I don’t know about you all, but I am bombarded by ‘flat belly’ ads. On Facebook, online, in magazines. Honestly, enough already. There’s nothing wrong with a sound approach to eating that amps up healthy whole grains and monounsaturated fats, like some of the diets do. But there is something wrong with trying to fit into an image that’s just not yours and pitting yourself against your body in the process.
A few years ago, I was struggling with fibromyalgia—I was always exhausted, always sore and always way too lethargic to go to the gym. I hated my body. But then I realized that I couldn’t change what my body was; I could only change how I treated it. So when I’d catch myself berating my butt or lamenting my tummy I’d try to shift focus onto the great things my body could do that I simply took for granted.
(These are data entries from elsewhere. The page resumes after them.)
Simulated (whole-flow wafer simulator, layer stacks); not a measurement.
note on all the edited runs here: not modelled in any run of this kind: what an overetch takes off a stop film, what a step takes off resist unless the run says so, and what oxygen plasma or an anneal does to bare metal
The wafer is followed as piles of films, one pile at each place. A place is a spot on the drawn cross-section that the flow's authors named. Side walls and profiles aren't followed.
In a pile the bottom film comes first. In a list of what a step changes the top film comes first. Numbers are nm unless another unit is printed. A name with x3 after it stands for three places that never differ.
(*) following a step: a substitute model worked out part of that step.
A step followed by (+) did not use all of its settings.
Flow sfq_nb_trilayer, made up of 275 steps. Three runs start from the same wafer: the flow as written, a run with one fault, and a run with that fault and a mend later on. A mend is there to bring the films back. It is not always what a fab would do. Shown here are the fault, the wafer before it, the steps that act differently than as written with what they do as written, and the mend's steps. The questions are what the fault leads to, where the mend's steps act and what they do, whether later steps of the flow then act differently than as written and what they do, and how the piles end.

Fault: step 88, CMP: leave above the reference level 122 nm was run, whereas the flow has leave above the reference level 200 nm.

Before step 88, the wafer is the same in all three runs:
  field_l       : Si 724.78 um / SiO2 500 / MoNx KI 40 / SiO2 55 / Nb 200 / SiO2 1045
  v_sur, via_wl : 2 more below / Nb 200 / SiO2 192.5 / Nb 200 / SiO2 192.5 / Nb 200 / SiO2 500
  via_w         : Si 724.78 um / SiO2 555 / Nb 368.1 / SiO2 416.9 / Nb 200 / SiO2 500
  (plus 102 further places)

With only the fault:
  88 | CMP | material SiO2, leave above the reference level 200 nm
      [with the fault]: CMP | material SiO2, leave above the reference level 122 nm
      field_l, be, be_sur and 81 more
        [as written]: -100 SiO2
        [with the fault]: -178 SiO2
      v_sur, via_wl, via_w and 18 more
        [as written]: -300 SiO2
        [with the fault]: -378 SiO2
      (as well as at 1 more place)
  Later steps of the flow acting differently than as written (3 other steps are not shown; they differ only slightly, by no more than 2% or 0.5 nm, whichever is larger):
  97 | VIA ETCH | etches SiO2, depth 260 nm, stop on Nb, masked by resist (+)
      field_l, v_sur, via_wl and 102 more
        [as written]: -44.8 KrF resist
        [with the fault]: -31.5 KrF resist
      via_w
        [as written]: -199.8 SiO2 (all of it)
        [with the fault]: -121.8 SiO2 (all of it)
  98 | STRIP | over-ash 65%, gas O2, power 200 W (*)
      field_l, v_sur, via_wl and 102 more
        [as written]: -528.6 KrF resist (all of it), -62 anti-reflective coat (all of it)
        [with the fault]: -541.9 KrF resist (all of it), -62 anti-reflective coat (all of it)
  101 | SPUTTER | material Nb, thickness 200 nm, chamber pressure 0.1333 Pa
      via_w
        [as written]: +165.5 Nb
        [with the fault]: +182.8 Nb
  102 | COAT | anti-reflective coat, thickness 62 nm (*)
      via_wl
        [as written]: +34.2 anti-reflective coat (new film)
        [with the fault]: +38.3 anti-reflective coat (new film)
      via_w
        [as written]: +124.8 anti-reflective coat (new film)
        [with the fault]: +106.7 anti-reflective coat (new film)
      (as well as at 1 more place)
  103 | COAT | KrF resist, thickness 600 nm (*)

Eventually, my fitness goals morphed from “work out at the gym five times a week” to things like “able to garden without getting sore” and “able to walk as far as I want to.” I also began to eat differently. These shifts may sound subtle, but the impact was profound both internally and externally. Food became not a diet to fight with and fail at, but a means of nourishing myself; fitness turned from a to-do on an overcrowded list to a walk with a friend; and my body became not a thing to be loathed, but the way the world perceived me.
And I’ll tell you what, I’ve never felt as comfortable in my skin . . . despite the fact that I don’t have a six-pack belly.